We added the population values on the y-axis to be used as axis values to read population data. From the data, we figured that the scale should stretch from 0 to 250k.
We also added the labels of the scale indicated above, for user readability.
We stretched the circular plot to meet the aesthetic requirements and eas out use readability. Stretched up to 250k on the y-axis.
At last, we added labels on top of stacked bar charts to specify regions and also around the circle to specify the regions.

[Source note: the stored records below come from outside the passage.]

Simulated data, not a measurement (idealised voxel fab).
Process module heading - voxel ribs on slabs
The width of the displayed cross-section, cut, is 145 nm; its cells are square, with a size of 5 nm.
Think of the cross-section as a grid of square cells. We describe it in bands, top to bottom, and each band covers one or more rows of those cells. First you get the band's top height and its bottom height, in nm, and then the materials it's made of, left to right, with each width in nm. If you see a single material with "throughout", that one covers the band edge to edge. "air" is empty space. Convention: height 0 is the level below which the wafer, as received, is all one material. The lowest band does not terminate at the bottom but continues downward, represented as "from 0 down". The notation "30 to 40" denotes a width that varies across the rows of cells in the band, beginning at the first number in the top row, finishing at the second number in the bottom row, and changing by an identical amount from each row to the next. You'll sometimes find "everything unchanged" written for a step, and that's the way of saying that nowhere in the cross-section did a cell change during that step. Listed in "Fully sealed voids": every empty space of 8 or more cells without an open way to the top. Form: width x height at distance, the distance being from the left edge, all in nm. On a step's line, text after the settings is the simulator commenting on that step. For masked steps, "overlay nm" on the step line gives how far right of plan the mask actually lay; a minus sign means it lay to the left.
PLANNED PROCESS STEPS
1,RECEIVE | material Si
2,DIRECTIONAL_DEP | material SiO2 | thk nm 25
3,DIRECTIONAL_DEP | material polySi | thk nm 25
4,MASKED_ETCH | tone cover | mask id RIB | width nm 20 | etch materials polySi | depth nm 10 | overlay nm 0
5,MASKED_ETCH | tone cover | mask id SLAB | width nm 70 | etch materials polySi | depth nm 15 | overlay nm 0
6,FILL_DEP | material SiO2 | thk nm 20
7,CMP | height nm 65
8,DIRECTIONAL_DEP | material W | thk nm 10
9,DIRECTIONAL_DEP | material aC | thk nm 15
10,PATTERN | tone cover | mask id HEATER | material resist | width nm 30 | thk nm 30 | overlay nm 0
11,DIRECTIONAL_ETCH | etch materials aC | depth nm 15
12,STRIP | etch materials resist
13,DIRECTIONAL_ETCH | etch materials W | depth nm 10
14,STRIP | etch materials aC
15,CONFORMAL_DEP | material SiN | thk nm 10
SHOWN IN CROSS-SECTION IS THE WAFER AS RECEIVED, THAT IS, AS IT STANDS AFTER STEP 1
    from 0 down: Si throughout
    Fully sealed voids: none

The combined code is as shown below:
# suppressing warnings
defaultW <- getOption("warn")
options(warn = -1)
# Plotting the circular stacked bar chart
p <- ggplot(csb_data) +
# Adding the stacked bar
geom_bar(aes(x=as.factor(id), y=Pop, fill=Age_Cohort), stat="identity", alpha=0.5) +
scale_fill_viridis(discrete=TRUE) +
# Adding a val=100/75/50/25 lines
geom_segment(data=grid_csb_data, aes(x = end, y = 0, xend = start, yend = 0), colour = "grey", alpha=1, size=0.3 , inherit.aes = FALSE ) +
geom_segment(data=grid_csb_data, aes(x = end, y = 50000, xend = start, yend = 50000), colour = "grey", alpha=1, size=0.3 , inherit.aes = FALSE ) +
geom_segment(data=grid_csb_data, aes(x = end, y = 100000, xend = start, yend = 100000), colour = "grey", alpha=1, size=0.3 , inherit.aes = FALSE ) +
geom_segment(data=grid_csb_data, aes(x = end, y = 150000, xend = start, yend = 150000), colour = "grey", alpha=1, size=0.3 , inherit.aes = FALSE ) +
geom_segment(data=grid_csb_data, aes(x = end, y = 200000, xend = start, yend = 200000), colour = "grey", alpha=1, size=0.3 , inherit.aes = FALSE ) +
geom_segment(data=grid_csb_data, aes(x = end, y = 250000, xend = start, yend = 250000), colour = "grey", alpha=1, size=0.3 , inherit.aes = FALSE ) +
# Adding text showing the Pop of each 100/75/50/25 lines
ggplot2::annotate("text", x = rep(max(csb_data$id),6), y = c(0, 50000, 100000, 150000, 200000,250000), label = c("0k", "50k", "100k", "150k", "200k","250k") , color="grey", size=3.8 , angle=0, fontface="bold", hjust=0.9) +
ylim(-450000,max(label_csb_data$tot, na.rm=T)) +
theme_minimal() +
# Adding plot title
ggtitle("Distribution of Age Cohorts by Planning Area and Region")+
theme(
plot.title = element_text(color="black",size=15),
legend.title = element_blank() ,
axis.text = element_blank(),
axis.title = element_blank(),
panel.grid = element_blank(),
#plot.margin = unit(rep(-1,5), "cm")
) +
coord_polar() +
# Adding labels on top of each bar
geom_text(data=label_csb_data, aes(x=id, y=tot+19, label=PA, hjust=hjust), color="black", fontface="bold",alpha=0.6, size=3, angle= label_csb_data$angle, inherit.aes = FALSE )+
# Adding base line information
geom_segment(data=base_csb_data, aes(x = start, y = -6, xend = end, yend = -6), colour = "black", alpha=0.8, size=0.6 , inherit.aes = FALSE ) +
geom_text(data=base_csb_data, aes(x = title, y = -30, label=Region), hjust=c(1,-0.1,-0.1,-0.1,-0.1), colour = "black", alpha=0.8, size=4, fontface="bold", inherit.aes = FALSE)
p
options(warn = defaultW)
Following major insights were obtained from the two designs about the demographics in Singapore in the year 2019:
The distribution of males and females in Singapore remains comparable until the age of 70 years with a small bulge on the female side during the 40s and a similar pattern for the males during the 60s.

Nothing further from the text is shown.